[HN Gopher] Our journey from a Python monolith to a managed plat...
___________________________________________________________________
Our journey from a Python monolith to a managed platform
Author : mands
Score : 83 points
Date : 2021-03-16 15:00 UTC (8 hours ago)
(HTM) web link (dropbox.tech)
(TXT) w3m dump (dropbox.tech)
| eevilspock wrote:
| I just want to know when they'll switch to native battery
| efficient clients, especially given the daemon is always running
| and monitoring file system events.
| bps4484 wrote:
| I'm most curious about how the experience was, both for the atlas
| team and the product team, around this quote, "Atlas is
| "managed," which means that developers writing code in Atlas only
| need to write the interface and implementation of their
| endpoints. Atlas then takes care of creating a production cluster
| to serve these endpoints. The Atlas team owns pushing to and
| monitoring these clusters."
|
| Does this imply that the atlas team gets into the weeds of
| understanding the business and business logic behind these
| endpoints to know the scalability and throughput needs? Is the
| autoscaler really good enough to handle this? If it's transparent
| to the product team, are they aware of their usage (potentially
| unexpected)? I imagine the atlas team would have to be very large
| with these sorts of responsibilities.
|
| From a product team perspective I imagine they are still
| responsible for database configuration and tuning? Has the daily
| auto-deployment led to unexpected breaks? Who is responsible for
| rollbacks? And is the product team responsible and capable of
| hotfixes?
|
| Maybe a more broad question which all of my questions above speak
| to: how are the roles and responsibilities set up between the
| atlas team and the product engineering team that owns the code,
| and how has the transition to that system been?
| qbasic_forever wrote:
| So what's the end game here, is Dropbox going to keep building
| out an internal Kubernetes-like platform with Atlas, or do they
| plan to eventually just move to k8s? I noticed this line in
| particular:
|
| "We evaluated using off-the-shelf solutions to run the platform.
| But in order to de-risk our migration and ensure low engineering
| costs, it made sense for us to continue hosting services on the
| same deployment orchestration platform used by the rest of
| Dropbox."
|
| It sounds like they acknowledge they're reinventing a lot of
| stuff but for now are sticking to their internal platform.

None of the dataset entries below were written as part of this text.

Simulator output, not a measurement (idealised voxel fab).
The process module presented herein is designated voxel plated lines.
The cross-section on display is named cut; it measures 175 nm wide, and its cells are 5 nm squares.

| Perhaps Atlas is a half-step then to get teams used to owning and
| running their code as isolated services. But everything I read
| that they built in Atlas--isolated orchestrated services, gRPC
| load balancing, canary deployments, horizontal scaling, etc.--are
| bog standard features of Kubernetes today. I'd be very leery of
| maintaining a bespoke Kubernetes-like platform in 2021 and beyond
| --in some ways it seems like it's just shifting the monolith
| technical debt into an internal Atlas platform team's technical
| debt. What's the plan to get rid of that debt for good I wonder?
|
| This hurdle shows there's already some cracks in the idea of
| long-term Atlas too:
|
| "While splitting up Metaserver had wins in production, it was
| infeasible to spin up 200+ Python processes in our integration
| testing framework. We decided to merge the processes back into a
| monolith for local development and testing purposes. We also
| built heavy integration with our Bazel rules, so that the merging
| happens behind the scene and developers can reference
| Atlasservlets as regular services."
|
| If I read that right does it really mean the first time a
| developer's code is run like it will run in production is when it
| goes out to canary deployment? I.e. integration tests are done in
| a local monolith instead of setting up a mini-prod cluster. That
| seems a bit nerve-racking as a dev to have no way to really test
| the service until bits are hitting user requests. In the k8s
| world a ton of work has been put into tooling and processes to
| make setting up local clusters easily. It's a shame to not have
| something similar for Atlas.
| hayst4ck wrote:
| Counter considerations would be: What is the delta between out
| of box solutions and current solutions? What is the cost of the
| migration? For what period will two services be supported
| simultaneously? Will development effort continue on the
| previous service while the new one is created? Will the new
| service successfully solve problems the old one didn't? What
| happens when Kubernetes is insufficient for a task or has a
| critical bug that only appears at scale? How will people be
| onboarded into the new system? Will the team handling how
| services run perform the migration or will the teams who own
| services perform the migration? How much time should be spent
| experimenting with new things compared to fixing bugs/adding
| requested features?
|
| > in some ways it seems like it's just shifting the monolith
| technical debt into an internal Atlas platform team's technical
| debt.
|
| This is a key insight into the monolith problem. How does a
| monolith become poor and unmaintainable? A monolith becomes
| poor quality and unmaintainable when there is no entity
| enforcing architectural simplicity. It becomes unmaintainable
| when there is no team focusing solely on how the monolith
| functions. It becomes unmaintainable if there is no entity
| capable of saying "no" to a product engineer. A monolith in a
| company with weak leadership is a tragedy of the commons where
| everyone takes from the commons by adding complexity and there
| is no governing entity to ensure that the commons remains
| viable.
|
| The exact statement you made is the key strength of this
| approach. Where there was a vacuum of responsibility before
| (monolith technical debt), a team has been created with direct
| responsibility and authority creating a governing force over
| that technical debt/overall complexity and therefore an entity
| directly responsible for improving it. This is a key first
| step. Atlas appears to be a compromise solution rather than an
| ideal end state.
| spondyl wrote:
| > A monolith becomes poor quality and unmaintainable when
| there is no entity enforcing architectural simplicity.
|
| Having worked in a company where no single team "owned" the
| monolith, the term "communally owned" tended to come up.
|
| It was generally understood within the platform teams that if
| everyone owns it then in reality, no one owns it :)
| lalos wrote:
| Semi-related: when people talk about monorepos, is it implied
| that all the project has only one version number? Why not just
| version subprojects of the monorepo, that way you have a small
| vetting process when cutting a release of a specific subproject.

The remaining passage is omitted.